This article was originally published by Mennonite World Review

Kenya church planters are trained to multiply

NAIROBI, Kenya — Multiplication — one of three Eastern Mennonite Missions core values — was at the heart of a training on “simple church” concepts and disciple-making movements July 13-23.

Church-planting training participant Catherine Korirengi holds her baby. — Brandon Jones/EMM
Church-planting training participant Catherine Korirengi holds her baby. — Brandon Jones/EMM

Simple churches are low-maintenance, highly reproducible and heavily focused on discipleship.

EMM worker Noah Kaye conducted the training in conjunction with All Nations, an international leadership-training and church-planting network. All Nations staff Neil Hart and Brandon Jones taught training sessions along with Kaye.

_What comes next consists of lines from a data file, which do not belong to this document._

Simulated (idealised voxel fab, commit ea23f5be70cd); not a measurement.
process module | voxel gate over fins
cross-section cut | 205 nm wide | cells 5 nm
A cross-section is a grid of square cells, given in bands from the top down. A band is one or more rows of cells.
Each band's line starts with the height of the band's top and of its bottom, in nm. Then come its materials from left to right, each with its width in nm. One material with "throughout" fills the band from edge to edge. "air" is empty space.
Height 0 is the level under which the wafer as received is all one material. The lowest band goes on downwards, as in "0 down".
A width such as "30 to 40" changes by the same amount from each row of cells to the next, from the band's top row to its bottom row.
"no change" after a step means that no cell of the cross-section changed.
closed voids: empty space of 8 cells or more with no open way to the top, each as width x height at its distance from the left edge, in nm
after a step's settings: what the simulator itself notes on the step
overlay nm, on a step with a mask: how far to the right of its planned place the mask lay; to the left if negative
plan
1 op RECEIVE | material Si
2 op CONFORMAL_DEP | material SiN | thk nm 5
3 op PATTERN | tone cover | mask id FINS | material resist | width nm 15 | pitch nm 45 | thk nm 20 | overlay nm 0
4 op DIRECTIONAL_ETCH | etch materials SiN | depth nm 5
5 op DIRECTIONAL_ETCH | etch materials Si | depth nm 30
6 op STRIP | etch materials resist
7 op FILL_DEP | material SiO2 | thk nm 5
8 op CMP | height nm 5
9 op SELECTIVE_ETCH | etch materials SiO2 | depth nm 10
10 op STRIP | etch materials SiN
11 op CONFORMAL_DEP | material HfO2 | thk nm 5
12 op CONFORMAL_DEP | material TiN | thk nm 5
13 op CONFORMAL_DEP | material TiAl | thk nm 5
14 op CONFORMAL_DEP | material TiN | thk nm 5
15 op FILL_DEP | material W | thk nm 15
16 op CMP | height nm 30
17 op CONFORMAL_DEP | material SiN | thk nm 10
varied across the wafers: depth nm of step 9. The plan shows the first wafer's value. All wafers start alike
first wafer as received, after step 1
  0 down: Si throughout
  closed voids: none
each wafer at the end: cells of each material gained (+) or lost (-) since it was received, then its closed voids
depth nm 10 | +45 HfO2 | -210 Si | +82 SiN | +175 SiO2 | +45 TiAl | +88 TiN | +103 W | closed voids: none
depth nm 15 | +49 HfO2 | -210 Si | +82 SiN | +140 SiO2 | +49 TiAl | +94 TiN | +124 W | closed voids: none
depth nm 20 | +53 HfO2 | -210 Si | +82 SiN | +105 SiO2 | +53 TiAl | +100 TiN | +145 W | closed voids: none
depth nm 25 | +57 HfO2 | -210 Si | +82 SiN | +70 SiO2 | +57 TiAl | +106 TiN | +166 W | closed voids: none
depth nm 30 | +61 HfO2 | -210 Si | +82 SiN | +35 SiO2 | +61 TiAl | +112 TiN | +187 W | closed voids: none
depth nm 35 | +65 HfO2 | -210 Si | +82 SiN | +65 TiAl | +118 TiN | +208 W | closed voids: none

Seventeen church planters, pastors, lay leaders and other church members attended from Kenya, Uganda, Ethiopia and the U.S.

Seminary is not very common in East Africa, according to Debbi DiGennaro, EMM’s East Africa regional representative.

“So this is one avenue where pastors and leaders can get trained for ministry,” she said.

The training has given church leaders a new model for leadership and EMM partners a new approach to church planting.

Organic church networks

The training included some lecture and lots of interaction, including small groups and long breaks for prayer.

“Several Kenyan and Ugandan pastors and leaders who attended plan to give their own fellowships the training on how to make disciples, so that the multiplication can continue,” DiGennaro said.

She hopes the training will become part of how these churches make disciples, plant simple churches in various regions and create organic church networks.

“The methods are supposed to be simple enough to be adaptable to any context,” she said.

Pastor and EMM partner George Nyaundi hopes to implement what he learned at the training.

After 2008 election violence in the Sotik area and the village of Chipilat, Nyaundi brought together leaders from the Kisii and Kipsigis tribes to encourage dialogue. Several vibrant peace-seeking churches grew out of that. The Kisii and the Kipsigi, who at one time were killing each other, are now openly communicating and living together.

With this new training, Nyaundi is shifting his focus to a new stage in leadership development and discipleship within these churches he helped to plant.

It’s a model that’s new to many in the region. The educational system in East Africa stems from British colonization, according to DiGennaro. The teacher or church leader is held in high respect. But All Nations emphasizes the Holy Spirit is the ultimate teacher.

“This creates a very different church-leadership model from what many East Africans are accustomed to,” she said. “But during the training, many participants received gifts of the Holy Spirit, such as speaking in tongues and speaking prophetic words to complete strangers, which emphasized the Holy Spirit’s role as ultimate teacher.”

New paradigm

Amos Stoltzfus, EMM’s strategic partnership coach, says the training is also a new paradigm for church planting for EMM partners.

“Traditionally, church planting has had a set of standards — like construction of a building, hiring a pastor and singing certain worship songs — that are not necessarily the heart of making disciples,” he said. “Now as a result of this training, many of our partners have expressed passion for making authentic disciples of Jesus in a more grassroots fashion.”

EMM East Africa hopes to hold more of these trainings in the future.

Kaye is relocating his family from South Africa, where he worked directly with All Nations, to Tanzania, where he can implement these trainings with more EMM partners.